I found myself thinking about my father yesterday.

My parents were both chemists and met while working for IBM (International Business Machines to strangers, Itty Bitty Machines to its friends and relations) -- making me and my sister "IBM brats". Mom left the company in the late 1960's to become a homemaker. Dad ended up staying with IBM for 31 years. He retired in 1991 during the summer between completion of my undergraduate degree and my start of grad school.

I found myself thinking about my Dad's retirement party that summer. My Mom very much wanted by my sister and I to go. Neither of us did. I'm still divided on the whole issue, twelve years later.

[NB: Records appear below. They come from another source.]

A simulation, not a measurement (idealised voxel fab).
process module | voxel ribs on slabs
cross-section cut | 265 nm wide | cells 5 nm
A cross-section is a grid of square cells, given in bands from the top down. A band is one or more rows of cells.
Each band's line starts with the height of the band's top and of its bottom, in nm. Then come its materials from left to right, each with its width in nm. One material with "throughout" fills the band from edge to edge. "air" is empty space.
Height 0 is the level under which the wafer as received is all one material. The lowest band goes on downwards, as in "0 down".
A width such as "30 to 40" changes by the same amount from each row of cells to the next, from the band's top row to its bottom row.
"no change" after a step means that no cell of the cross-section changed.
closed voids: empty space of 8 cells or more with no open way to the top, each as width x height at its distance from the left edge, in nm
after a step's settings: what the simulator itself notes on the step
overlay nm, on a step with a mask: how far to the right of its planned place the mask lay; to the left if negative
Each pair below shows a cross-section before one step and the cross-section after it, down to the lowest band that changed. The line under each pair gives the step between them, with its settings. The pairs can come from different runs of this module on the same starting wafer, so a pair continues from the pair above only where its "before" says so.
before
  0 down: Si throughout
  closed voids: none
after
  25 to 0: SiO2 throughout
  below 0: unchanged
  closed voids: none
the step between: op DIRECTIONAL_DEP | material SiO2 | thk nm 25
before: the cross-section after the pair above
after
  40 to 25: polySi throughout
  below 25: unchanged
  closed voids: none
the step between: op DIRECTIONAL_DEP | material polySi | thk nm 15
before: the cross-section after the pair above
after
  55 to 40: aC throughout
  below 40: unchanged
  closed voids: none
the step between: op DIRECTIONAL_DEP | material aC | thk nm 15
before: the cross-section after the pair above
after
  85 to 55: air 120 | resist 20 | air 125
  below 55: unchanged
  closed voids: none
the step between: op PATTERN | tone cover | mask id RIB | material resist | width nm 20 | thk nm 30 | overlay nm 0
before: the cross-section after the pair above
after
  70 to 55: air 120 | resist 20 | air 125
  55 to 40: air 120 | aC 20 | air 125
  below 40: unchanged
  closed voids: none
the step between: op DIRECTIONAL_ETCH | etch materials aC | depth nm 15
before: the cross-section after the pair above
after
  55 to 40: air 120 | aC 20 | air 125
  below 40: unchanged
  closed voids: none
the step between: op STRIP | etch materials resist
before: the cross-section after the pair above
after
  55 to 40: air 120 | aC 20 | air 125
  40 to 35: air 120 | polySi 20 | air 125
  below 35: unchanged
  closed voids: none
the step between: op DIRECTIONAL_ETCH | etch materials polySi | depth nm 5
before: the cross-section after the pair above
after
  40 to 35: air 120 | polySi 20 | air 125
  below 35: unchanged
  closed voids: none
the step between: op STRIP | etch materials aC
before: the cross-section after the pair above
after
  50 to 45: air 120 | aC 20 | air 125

On the one hand, as my Mom puts it, it would have been good to see the respect accorded to my Dad by his colleagues. He was evidently very well thought of by the people he worked with. I can see why; he is a steady, industrious man for the most part, with a measure of integrity that prevented him from stepping on others. That makes him the kind of man I aspire to be -- not the guy determined to be out front, leading the pack, but, rather the sort of fellow that is be backbone of every effective organization. It would have been interesting to see a side of my Dad's life that was otherwise opaque to me.

On the other hand, his world at work was largely opaque to me. My Mom and Dad did have friends they socialized with from their days together at IBM that I got to meet, but, most of these divorced, moved, or (in some cases) died by the time my Dad retired. What my father did during the day between the time he left for work and returned was an unknown to me, with the exception of the few occasions when I got to visit on IBM "family days." That began to change once I reached adulthood -- schooling as an electrical engineer meant I finally could understand what he did for a living in some detail, and, a summer spent working for IBM manufacturing (graveyard shift!) meant that I had a better idea about what his work world was like. Still though, that retirement party would have placed me in a room full of strangers who all knew each other and my Dad, but, knew nothing about me. I'm not always the best at cocktail party chitchat in such circumstances, and I'm not sure what it would have been like.

My feelings have swung back and forth on this issue. At one point during the mid-90's, I was feeling cut off from where I had come from and fuzzy on my own sense of self-identity. That made me think about all the things I didn't know about my father, and, how I'd not taken opportunities to know him better. Later, my sense of self was repaired and my desire to know more about my Dad became less immediate, and my attitude has been more "wait, see, and learn."

I thought of all this because my current work life is very much walled off from my non-work life. I work with a good bunch of people, but, we don't socialize together much. Most of the folks I work with are in their 30's with wives and 2-3 small children. Leaving work means running home to them, not out with "the boys/girls from the office" to have a drink or what-have you.

Does this mean that when I retire, my son/daughter won't go to my retirement party? I don't know... but that does seem karmically just somehow.

said drgeek on 2003-05-08 at 3:34 p.m.